Signs leading to a temple in Japan’s Nara Prefecture feature a variety of romanizations. Inconsistent romanization is hardly newsworthy in itself, this being common in East Asia. But things get a little more interesting as the article progresses.
Akihiko Yonekawa, a Japanese language professor at Baika Women’s University, says that “Muroji” is not a proper phonetic spelling, so if that is the goal it should be spelled “Murooji.” According to the direct transcription of kana characters, it would be “Murouji,” but that does not comply with Hepburn’s principles. The professor notes that prohibiting macrons made the whole process more difficult.
West Japan Railway Co. agrees. Forgoing the Hepburn system, the railway firm uses macrons for names with long vowel sounds, like Kyoto.
Macrons were used in romanization for decades after World War II, but in 1986 the transport ministry prohibited them.
“We don’t know the details as to the change,” says a transport ministry official.

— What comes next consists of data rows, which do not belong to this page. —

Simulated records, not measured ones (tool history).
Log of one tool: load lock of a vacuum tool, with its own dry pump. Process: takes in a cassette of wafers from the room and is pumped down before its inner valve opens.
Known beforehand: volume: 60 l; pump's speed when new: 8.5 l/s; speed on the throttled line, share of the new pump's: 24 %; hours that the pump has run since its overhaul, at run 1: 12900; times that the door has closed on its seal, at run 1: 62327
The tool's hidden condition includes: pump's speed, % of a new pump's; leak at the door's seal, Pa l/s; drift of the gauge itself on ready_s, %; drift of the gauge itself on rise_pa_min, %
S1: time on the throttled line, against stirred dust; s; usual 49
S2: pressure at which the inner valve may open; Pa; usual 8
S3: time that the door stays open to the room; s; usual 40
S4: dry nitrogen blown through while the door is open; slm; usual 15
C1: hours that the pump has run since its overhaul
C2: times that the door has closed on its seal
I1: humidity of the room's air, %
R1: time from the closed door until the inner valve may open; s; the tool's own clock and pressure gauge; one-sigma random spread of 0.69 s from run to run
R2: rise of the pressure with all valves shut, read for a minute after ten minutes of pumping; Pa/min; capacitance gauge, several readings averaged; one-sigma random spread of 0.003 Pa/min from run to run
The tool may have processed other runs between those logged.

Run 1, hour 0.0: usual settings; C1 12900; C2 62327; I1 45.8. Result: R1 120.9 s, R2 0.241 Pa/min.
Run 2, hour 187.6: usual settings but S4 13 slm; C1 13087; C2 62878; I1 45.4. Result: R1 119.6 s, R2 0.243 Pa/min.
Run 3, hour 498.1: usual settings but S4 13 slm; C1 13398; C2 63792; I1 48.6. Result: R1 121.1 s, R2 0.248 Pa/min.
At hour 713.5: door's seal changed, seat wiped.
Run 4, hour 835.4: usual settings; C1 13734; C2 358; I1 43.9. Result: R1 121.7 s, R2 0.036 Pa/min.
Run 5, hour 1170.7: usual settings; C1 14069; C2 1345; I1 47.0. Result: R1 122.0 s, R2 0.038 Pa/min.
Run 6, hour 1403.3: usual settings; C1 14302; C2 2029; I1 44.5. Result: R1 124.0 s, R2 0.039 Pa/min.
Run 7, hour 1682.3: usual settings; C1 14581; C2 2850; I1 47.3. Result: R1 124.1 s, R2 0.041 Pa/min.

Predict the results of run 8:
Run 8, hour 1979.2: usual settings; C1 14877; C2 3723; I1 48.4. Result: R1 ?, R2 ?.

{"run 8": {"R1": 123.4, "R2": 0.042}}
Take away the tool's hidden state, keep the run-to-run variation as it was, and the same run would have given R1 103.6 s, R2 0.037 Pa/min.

“But we presume that Roman characters with macrons were not used for many of the road signs in the past, and those officials in charge of the changes might have thought it would be difficult for foreigners to understand the Roman alphabet with added macrons, since there are no macrons in English.”
As far as Yonekawa is concerned, the problem comes down to indifference. “Japanese people stick to how kanji are used appropriately, but they show little interest in other types of characters,” he says with a sigh.
Difficult for foreigners to understand the Roman alphabet with added macrons? Perhaps what the official means is that without macrons even the most ignorant foreigners can imagine that they know how to pronounce Japanese correctly. But with them they might have cause to doubt. Is that really such a bad thing?